Brussels, 25 Feb 2003
According to the Seville European Council Conclusions the General Affairs and External Relations Council, acting on a presidency proposal, shall draw up an annotated draft agenda at least four weeks before the meeting of the European Council.
The Presidency accordingly submits the following annotated draft agenda, which sets out the main items it expects the European Council to address in connection with the Lisbon Strategy. It draws on the Commission's Spring Report, which has reviewed progress made towards the Lisbon goals and suggested policy orientations. Work on many of those questions has already been or will shortly be carried out in the various Council configurations concerned and the Presidency will, as appropriate, draw on the outcome of that work when fleshing out these elements into a set of conclusions for the European Council.

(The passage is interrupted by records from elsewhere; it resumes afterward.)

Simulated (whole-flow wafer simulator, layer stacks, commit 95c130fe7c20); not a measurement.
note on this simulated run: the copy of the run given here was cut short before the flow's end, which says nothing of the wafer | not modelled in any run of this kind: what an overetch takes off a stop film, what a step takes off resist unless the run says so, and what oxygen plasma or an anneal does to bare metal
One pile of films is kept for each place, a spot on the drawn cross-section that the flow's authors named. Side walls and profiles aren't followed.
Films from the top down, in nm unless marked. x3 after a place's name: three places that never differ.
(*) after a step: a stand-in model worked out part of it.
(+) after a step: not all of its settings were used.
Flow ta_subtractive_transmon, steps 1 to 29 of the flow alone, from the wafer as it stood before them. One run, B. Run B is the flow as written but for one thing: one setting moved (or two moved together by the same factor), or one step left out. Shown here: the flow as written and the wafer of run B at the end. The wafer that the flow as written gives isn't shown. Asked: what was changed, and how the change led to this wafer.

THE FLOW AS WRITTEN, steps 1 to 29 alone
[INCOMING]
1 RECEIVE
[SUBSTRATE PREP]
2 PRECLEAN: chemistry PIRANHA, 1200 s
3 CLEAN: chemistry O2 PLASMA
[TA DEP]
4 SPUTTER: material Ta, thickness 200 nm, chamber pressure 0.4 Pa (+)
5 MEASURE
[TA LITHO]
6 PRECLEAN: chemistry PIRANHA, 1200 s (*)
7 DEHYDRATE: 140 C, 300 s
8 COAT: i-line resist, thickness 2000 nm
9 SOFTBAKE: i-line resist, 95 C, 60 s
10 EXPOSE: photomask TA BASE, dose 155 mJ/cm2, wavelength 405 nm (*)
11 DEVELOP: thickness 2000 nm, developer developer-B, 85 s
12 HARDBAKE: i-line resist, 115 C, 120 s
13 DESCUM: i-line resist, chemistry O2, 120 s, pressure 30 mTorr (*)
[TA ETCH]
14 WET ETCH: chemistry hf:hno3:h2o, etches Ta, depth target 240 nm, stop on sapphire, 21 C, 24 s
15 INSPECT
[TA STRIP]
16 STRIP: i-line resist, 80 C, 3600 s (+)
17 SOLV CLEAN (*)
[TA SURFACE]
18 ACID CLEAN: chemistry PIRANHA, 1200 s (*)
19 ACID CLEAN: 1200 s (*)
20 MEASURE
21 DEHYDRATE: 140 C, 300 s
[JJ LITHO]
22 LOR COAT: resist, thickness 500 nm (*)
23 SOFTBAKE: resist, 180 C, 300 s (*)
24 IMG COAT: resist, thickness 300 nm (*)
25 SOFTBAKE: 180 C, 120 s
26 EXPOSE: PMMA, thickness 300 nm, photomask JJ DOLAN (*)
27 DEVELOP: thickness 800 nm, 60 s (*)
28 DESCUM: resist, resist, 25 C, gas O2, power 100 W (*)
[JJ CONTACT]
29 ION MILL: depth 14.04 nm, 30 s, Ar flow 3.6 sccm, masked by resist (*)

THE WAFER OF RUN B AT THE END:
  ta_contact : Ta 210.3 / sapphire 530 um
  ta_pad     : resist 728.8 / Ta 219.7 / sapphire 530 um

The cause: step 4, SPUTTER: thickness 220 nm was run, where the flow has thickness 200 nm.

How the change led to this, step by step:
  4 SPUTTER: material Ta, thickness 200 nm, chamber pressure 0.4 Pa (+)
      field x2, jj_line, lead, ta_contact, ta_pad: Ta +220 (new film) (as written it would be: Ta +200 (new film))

A revised annotated draft agenda will be submitted to the meeting of the GAERC immediately preceding the European Council.
I. The Lisbon Strategy of economic, social and environmental renewal in Europe
[p.m. Œ International situation]
The European Council will also hear a progress report on work in the European Convention from its President, Mr. Valéry Giscard d'Estaing.
The meeting will be preceded by an exposé by the President of the European Parliament, Mr. Pat Cox, followed by an exchange of views.
I. Economic, Social and Environmental Renewal in Europe
1. The European Council assumes, at its Spring meetings, the central role in setting the direction for the Union's economic, social and environmental action in order to meet the objectives of the Lisbon strategy. Sustainable development requires that economic, social and environmental considerations receive equal attention in policy-making and implementation.
The European Council will review progress achieved, discuss key issues, set priorities and give guidance for future work. 2003 sees the Lisbon Strategy entering its fourth year. This next European Council, building on the successes achieved in many areas but aware also of slow progress in others, must demonstrate ahead of enlargement that it is capable of maintaining and accelerating the pace of reform and keeping the Union on track in a balanced way across Lisbon's three main pillars Œ economic, social, and environmental.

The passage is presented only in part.